Yesterday evening, I mistimed my dog walk and was still out when the clapping started. I therefore walked and clapped (I’m such an excellent multi-tasker). My dog was surprised and excited, but we managed it. As the clapping ended, we were approaching the estate near where I live. And there I happened across the most peculiar thing.
First of all, as we approached, we could hear a general murmur which gradually increased as we got closer. It reminded me of something from the olden days. I couldn’t quite put my finger on it at first, then I recognised it. It was the sound of a large group of happy voices, like you heard when you entered a pub or a party in days gone by. But those days have ended. So what could it really be?
As we rounded the corner, in the glorious evening sunshine, we saw the most beautiful sight: crowds of socially distancing neighbours, still out in their front gardens, holding conversations with each other. The atmosphere was joyous. People were smiling, laughing, nodding and generally being cheerful. There were no cars, so some people were standing in the middle of the road. Children were out in slippers and dressing gowns, an old lady was resting on her walking frame, some people had brought a glass of beer or wine out with them. As I walked through the whole estate, there was no exception. Every single street was buzzing with happiness and social togetherness (albeit at a distance).
Honestly, it made my heart swell. I realised that many of the neighbours, despite living in the same street, would not have met each other before lockdown. At the most a quick nod or wave or unfelt “how-do-you-do?” Now, because people were all out the front at the same time every Thursday, they’d all not only met each other, but got to know each other too. I am certain, many ever-lasting friendships have been made during lockdown.

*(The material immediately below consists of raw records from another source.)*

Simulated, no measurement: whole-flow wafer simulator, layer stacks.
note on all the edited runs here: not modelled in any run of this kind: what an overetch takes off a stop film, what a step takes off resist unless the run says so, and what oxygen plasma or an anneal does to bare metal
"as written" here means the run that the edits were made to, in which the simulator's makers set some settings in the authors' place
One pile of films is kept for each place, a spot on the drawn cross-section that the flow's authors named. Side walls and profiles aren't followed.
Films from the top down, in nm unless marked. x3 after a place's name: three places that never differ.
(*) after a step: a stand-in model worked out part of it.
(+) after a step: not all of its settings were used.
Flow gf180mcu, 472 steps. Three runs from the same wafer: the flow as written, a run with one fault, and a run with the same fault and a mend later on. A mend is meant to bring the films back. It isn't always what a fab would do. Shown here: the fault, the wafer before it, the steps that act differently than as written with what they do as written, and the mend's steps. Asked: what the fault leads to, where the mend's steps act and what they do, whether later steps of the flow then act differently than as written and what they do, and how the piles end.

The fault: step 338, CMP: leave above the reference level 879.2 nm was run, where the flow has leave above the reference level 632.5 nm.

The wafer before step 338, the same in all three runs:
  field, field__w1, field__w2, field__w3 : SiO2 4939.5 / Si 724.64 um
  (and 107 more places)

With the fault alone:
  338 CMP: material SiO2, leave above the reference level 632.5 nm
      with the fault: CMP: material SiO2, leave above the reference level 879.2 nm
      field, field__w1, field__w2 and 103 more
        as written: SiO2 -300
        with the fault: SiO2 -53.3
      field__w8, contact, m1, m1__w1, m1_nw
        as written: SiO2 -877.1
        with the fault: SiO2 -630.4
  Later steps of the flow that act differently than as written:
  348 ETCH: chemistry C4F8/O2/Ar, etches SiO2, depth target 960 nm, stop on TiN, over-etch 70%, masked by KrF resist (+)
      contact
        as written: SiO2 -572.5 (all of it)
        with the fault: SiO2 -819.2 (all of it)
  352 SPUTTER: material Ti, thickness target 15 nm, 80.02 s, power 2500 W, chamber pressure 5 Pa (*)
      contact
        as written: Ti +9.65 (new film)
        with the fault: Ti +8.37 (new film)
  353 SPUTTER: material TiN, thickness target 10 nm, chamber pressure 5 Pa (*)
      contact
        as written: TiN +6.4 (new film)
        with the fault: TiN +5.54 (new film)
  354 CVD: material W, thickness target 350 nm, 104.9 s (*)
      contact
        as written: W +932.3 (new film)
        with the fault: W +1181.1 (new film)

It got me thinking. Why did we not already know our neighbours? Because we were too busy that’s why. Why were we too busy? Because we were trying to fit in both parents working full time, children, pets, hobbies, clubs…
When women made huge progress to equality in the 1960s, Britain’s workforce almost doubled. This made the cost of houses go up, so both partners needed to work to pay the mortgage and we got stuck in a never-ending hamster wheel.
Now during this unusual period where many parents are not working, I’m seeing fathers out cycling with their sons, mothers out walking with the children, dogs being walked leisurely by the whole family rather than a quick cursory walk after tea, I’m seeing the products of children’s art work posted in windows; social media lays testament to millions of children spending time with their parents baking, DIYing, gardening, playing board games indoors and sports in their garden. I think this will have a huge positive impact on children’s mental health.
Perhaps we should take this downtime to reconfigure our lives. Perhaps, if we wanted, one parent could go part time or stop working altogether. This would give us more time to spend with our children. Automatically we think we can’t afford it, but perhaps if we look hard enough, there could be a way?
With only one person working, only one car is needed: less fuel, tax, test, tyres, insurance… Could we buy cheaper clothes and food? Could we downsize our home? Do the children really benefit from rushing to so many clubs? Could we swap an expensive hobby for a cheaper one such as walking?
Of course, everyone’s circumstances are different, and there are plenty of couples who both want to work full time, that is their prerogative. But for those who want to make a change, perhaps it’s more achievable than you think. And more worth it than you think.